Data and the Capital Cycle: How Koch Became an Empire - Commoncog

How Koch Industries became an empire. We draw on ideas from both the Becoming Data Driven series and the Capital Expertise series.

This is a companion discussion topic for the original entry at

Very much enjoyed the layout of these posts, combining the cases with the general newsletter. In particular the ability to jump out to the original cases was an excellent experience, even on mobile.

On the case itself. One point that caught my eye is the importance of operational efficiency during challenging market cycles.

Having strong operations gives you the strategic breathing space to do fun stuff. Something I think is missed when people discuss moats, and how you form them.

It reminds me of the Lessons From Titans book, where they made the claim that operational control was critical for industrial Titans to succeed over the long term. Very unlike the Porter idea that operations can never be the source of competitive advantage.

Need to think more about this to be sure of what I think.


This was a really interesting observation. Of course, I’m biased to agree with you, but let me think out loud a bit.

Apparently in Amazon Bezos liked to go around saying “don’t make the easy things hard” — especially when it came to things like instrumentation and access to operational metrics. (Presumably he picked this up from the ex-manufacturing, ex-six-sigma folk who joined in the early 2000s). But I’ve always attributed Amazon’s focus on operational rigour to its low margin business model.

Does anyone here know of a (presumably high margin) software company with high operational rigour?

Off the top of my head, I’d bet Netflix:

  • They have released a few reliability tools, e.g. Hysterix
  • They invented (or at least popularized) Chaos Engineering
  • Their tech blog covers things like 0-downtime cross-regional failures
  • They famously run on AWS. Being the size they are, they’ve almost certainly rubbed shoulders with some of AWS’ talent, who may well have passed on some sage advice.
  • I assume they have decent margins? They’re used as an example of scale economies shared in Helmer’s 7 Powers. That may be changing with competition from Disney+, Hulu, Apple TV, Prime Video, etc.

Outside of “technical” operations, I’d be making a guess. I don’t have any insight into how they measure and manage their business operations.

Google is also in play for technical ops, since they literally wrote the book on Site Reliability Engineering and helped popularize Objectives and Key Results (OKRs). OKRs are another version/refinement of management by objective. Their ads business seems to be high-margin, if memory serves.

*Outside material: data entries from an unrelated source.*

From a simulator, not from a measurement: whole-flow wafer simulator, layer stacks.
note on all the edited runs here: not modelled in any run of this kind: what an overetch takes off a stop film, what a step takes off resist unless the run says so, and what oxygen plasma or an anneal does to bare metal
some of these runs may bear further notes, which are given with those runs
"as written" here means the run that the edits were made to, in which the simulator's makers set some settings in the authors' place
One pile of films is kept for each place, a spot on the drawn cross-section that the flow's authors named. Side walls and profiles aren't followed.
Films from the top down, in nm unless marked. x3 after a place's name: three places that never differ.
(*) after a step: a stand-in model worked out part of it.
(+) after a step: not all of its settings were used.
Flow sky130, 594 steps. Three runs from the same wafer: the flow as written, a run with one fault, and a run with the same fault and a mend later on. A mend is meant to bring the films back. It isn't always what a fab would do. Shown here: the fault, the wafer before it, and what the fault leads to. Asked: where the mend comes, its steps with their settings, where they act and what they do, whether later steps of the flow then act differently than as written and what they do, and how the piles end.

Which leads me to another guess: maybe Intel? They have to run a large foundries without losing money, but they also produce a lot of software. A lot of their hardware needs firmware to work, SSDs need wear-levelling algorithms, graphics cards need drivers, etc. Since Grove wrote High Output Management, which includes a fair few operations tips, I think some probably survived there. Biggest drawback – maybe not what you’d call a “software” company, and I don’t know how good their margins are.

And my final guess is DPD, the parcel company. Again, not your traditional software business, but they use a lot of software in their hubs. Most notably, their Predict service, which gives customers a 1-hour time window in which they’ll deliver your parcel. DPD is consistently ranked as one of the best parcel companies in the UK, and no-one has replicated it yet. I do not know how good their margins are, so … possible candidate? Disclosure: I did some contract software work for DPD “back in the day.”

Edit: Motorola! They invented Six Sigma in the 80s. Like Intel they produce hardware and the software for that hardware, so they’re sort-of a software company. No idea if they’re high-margin, or if they were during their hey-day.